This, as you know, is how I like to travel. A decision on the fly. No hemming and hawing. Wait until the last minute and go or don't go. We were taking a risk here, as Chuck had to work at 12:30 a.m.:
The show started at 8 p.m., and included two other bands before The Hold Steady. Based on my most recent concert experience with a similar set up, I figured that ideally Band A would play for a half hour; 15 minute set up; Band B would play 45 minutes; 15 minute set up; Band C cranks it up at 9:45 p.m.-ish. We wouldn't see everything. But best case scenario, we would get 55 minutes of rock and roll. Worst case scenario, a half hour of rock and roll. Either way, it was more rock and roll than we would get it we didn't go at all.

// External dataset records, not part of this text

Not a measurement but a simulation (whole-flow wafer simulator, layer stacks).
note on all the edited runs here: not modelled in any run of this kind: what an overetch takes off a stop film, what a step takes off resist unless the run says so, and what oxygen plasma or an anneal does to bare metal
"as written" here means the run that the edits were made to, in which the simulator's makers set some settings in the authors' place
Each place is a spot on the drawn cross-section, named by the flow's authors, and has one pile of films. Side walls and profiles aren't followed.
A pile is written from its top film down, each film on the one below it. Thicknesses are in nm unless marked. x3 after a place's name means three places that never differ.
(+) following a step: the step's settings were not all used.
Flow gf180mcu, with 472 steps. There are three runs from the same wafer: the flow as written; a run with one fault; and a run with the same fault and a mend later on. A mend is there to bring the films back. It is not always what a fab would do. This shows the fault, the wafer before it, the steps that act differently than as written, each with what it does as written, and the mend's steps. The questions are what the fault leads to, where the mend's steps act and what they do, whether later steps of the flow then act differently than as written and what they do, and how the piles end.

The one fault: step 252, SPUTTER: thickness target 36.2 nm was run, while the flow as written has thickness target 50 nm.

FACT: I am not even necessarily that in love with The Hold Steady. I like them in theory more than practice. The words they make are magic. Mostly I think they are, I'm sure unintentionally, a band for boys.(2)
We busted through the Minnesota border at about 6:45 p.m., and rolled into Hayward at about 8:06 p.m. and were all Meh. Let's eat instead of checking out the first band.
We stop at a brewery, Angry Minnow, which looks like a phat cabin right down to the flip flops and "I'd Rather Be Fishing" fashion collection. Everyone looks happy, relaxed, and in dire need of an aloe bath. Like they are going to be finding sand in some weird places, but right now they don't care. I get Lake Superior White Fish, damn near weeping over the stars aligning that I can be out of the city limits on a Friday night with my actual boyfriend eating amazing summer food specific to the region in a place that has an atmosphere that rivals a full-body massage.
A woman approaches the bar, and tells the bartender that her son stabbed himself with a cherry sword.
An older woman actually goes behind the bar to hug the bartender and tell him how much she enjoyed her dinner.
I'm so madly in love with this moment in time, that I damn-near fracture a tongue muscle trying to French kiss the entire scene.
We get to the casino just in time for Band B: The Whigs. We check in with Cork1, who -- I never noticed this before -- walks like a dad. Not my dad, but A dad. Check it. We nod, we bob, we listen. When the band says they have two more songs, someone in the audience (an eclectic collection of blue hairs who made a wrong turn at the Bingo doors, and men) yells "One more song!" Which is a hilarious insult I wish I'd thought of. Time was of the essence. It was almost 10 p.m. We had to leave no later than 10:40 p.m.
At 10:20, the roadies were just finishing fucking around with the equipment. At about 10:29 p.m., The Hold Steady started to play.
Readers: We saw one song. It was amazing. Craig Finn pitting out in his best Eddie Bauer short sleeve button up before it was halfway through. Waving his arms like a street preacher. I had a big old smile for every second of those four minutes, and some change. Mostly I learned that I'd really like to see them live some day.
When the song ended, we looked at each other, shrugged, busted out laughing and made for the door.
We took a wrong turn that cost us six minutes, but saw a bear lumbering into the woods.
We later saw a fox, which I almost turned into a stole. Then we saw another.
I drove like I was possessed. Player 1 in a video game. I could barely see beyond the 50 feet in front of the headlights, and I finally had to stop accelerating into the turns to spare Chas from crippling passenger panic. Not only to get Chuck home in time for work, but to hit the city limits of Superior, Wis., so I could hit a liquor store. They rung up my order at 11:59 p.m., and we were home by 12:15 a.m.
Exciting conclusion: Chuck got to work on time; I enjoyed Honey Weiss and Berry Weiss in a tall glass over ice.(3) This was a great, great night.
(1) This is where I pander to my one friend in Hayward. Hi, Cork1!
(2) Although I'm sure there are exceptions to this rule.
(3) A Smiling Moose mix from yesteryear, and exactly what Fannie and I would be drinking on the deck if it was the summer of 1999.